Lloyd Blankfein’s Enigma

“An impish grin spread across his face,” wrote the Times’ reporter about Lloyd Blankfein, the CEO of Goldman Sachs, responding to a question about excessive profits:  “we’re doing Gods’ work.”  What did he mean? (See, “I’m Doing God’s Work. Meet Mr. Goldman Sachs.”)

He did offer an explanation:  “We help companies to grow by helping them to raise capital. Companies that grow create wealth. This, in turn, allows people to have jobs that create more growth and more wealth. It’s a virtuous cycle.  We have a social purpose.”  This routine, grade-school style justification for financial institutions is surely inadequate to account for the massive dominance that banks like Goldman have achieved.  If they raise capital for business, why do they have to skim off so much for themselves?  And how does their excessive wealth create growth and wealth for others?

Maureen Dowd wrote in The New York Times: “Whether he knows it, he’s referring back to The Protestant Ethic and The Spirit of Capitalism.”  In her schoolmarmish, condescending manner, she is referring to R.H. Tawney’s  classic thesis about how the protestant reformation promoted the worldly discipline and drive of early capitalists.  That must be what he meant. (See, “Virtuous Bankers. Really!?!“)

Or is Blankfein alluding the Adam Smith’s invisible hand, guiding markets to perfect values.  Could be mean that Goldman offered a helping hand?

Perhaps is it about the guiding hand of evolution?  Matt Taibbi in Rolling Stone memorably described Goldman as “a great vampire squid wrapped around the face of humanity, relentlessly jamming its blood funnel into anything that smells like money.”  At the top of the food chain, the giant squid has prevailed.  “Greedy, but long-term greedy,” is how the people at Goldman describe their investment and payment policies, according to The Times.  Built, in other words, to prevail and survive.

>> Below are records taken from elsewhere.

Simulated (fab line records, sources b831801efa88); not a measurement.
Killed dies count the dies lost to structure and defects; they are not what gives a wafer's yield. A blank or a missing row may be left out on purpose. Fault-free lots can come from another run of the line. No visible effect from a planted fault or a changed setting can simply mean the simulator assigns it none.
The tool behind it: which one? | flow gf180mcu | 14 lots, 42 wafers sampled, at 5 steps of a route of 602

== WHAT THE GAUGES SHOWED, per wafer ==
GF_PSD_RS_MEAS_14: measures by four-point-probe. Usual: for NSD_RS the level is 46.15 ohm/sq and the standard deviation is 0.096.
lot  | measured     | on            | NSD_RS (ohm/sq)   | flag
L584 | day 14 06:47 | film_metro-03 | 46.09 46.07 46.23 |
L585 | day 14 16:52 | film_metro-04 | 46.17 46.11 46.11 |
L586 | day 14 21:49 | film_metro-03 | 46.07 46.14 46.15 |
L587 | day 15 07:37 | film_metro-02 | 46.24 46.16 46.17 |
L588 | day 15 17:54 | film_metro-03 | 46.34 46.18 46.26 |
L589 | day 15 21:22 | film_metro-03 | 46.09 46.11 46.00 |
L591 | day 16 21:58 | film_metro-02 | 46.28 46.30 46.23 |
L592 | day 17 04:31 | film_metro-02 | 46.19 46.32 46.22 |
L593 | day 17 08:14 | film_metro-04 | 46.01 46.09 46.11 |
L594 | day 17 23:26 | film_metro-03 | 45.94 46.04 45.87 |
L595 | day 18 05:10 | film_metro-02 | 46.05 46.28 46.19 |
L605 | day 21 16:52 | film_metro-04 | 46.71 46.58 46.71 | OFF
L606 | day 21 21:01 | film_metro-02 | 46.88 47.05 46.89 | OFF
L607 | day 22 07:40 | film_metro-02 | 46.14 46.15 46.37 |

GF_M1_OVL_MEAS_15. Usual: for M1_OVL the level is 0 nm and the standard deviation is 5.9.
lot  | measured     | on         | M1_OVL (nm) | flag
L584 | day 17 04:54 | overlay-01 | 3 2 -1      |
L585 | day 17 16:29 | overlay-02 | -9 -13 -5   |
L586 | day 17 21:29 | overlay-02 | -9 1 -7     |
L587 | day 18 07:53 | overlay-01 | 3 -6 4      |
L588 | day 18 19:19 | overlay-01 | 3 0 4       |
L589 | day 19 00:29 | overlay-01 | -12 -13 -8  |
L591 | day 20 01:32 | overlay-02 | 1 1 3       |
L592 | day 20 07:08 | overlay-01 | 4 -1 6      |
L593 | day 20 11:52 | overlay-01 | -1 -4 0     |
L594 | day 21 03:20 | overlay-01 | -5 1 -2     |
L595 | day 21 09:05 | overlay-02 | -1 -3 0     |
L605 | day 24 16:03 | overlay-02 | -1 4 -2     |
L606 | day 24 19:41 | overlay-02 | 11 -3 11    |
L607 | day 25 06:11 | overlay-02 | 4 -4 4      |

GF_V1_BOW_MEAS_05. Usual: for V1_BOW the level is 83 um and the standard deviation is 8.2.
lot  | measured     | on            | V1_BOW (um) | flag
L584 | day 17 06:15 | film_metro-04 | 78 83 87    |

John Arlidge, the reporter who interviewed Blankfein and saw the impish grin, concluded:  “Call him a fat cat who mocks the public. Call him wicked. Call him what you will. He is, he says, just a banker ‘doing God’s work.’”

A fat cat, certainly, but we’ve seen that grin before — on the Cheshire cat, holding out an elusive but tantalizing promise of meaning.

Lewis Carroll understood how deeply we are trapped in our assumption that words are supposed to make sense.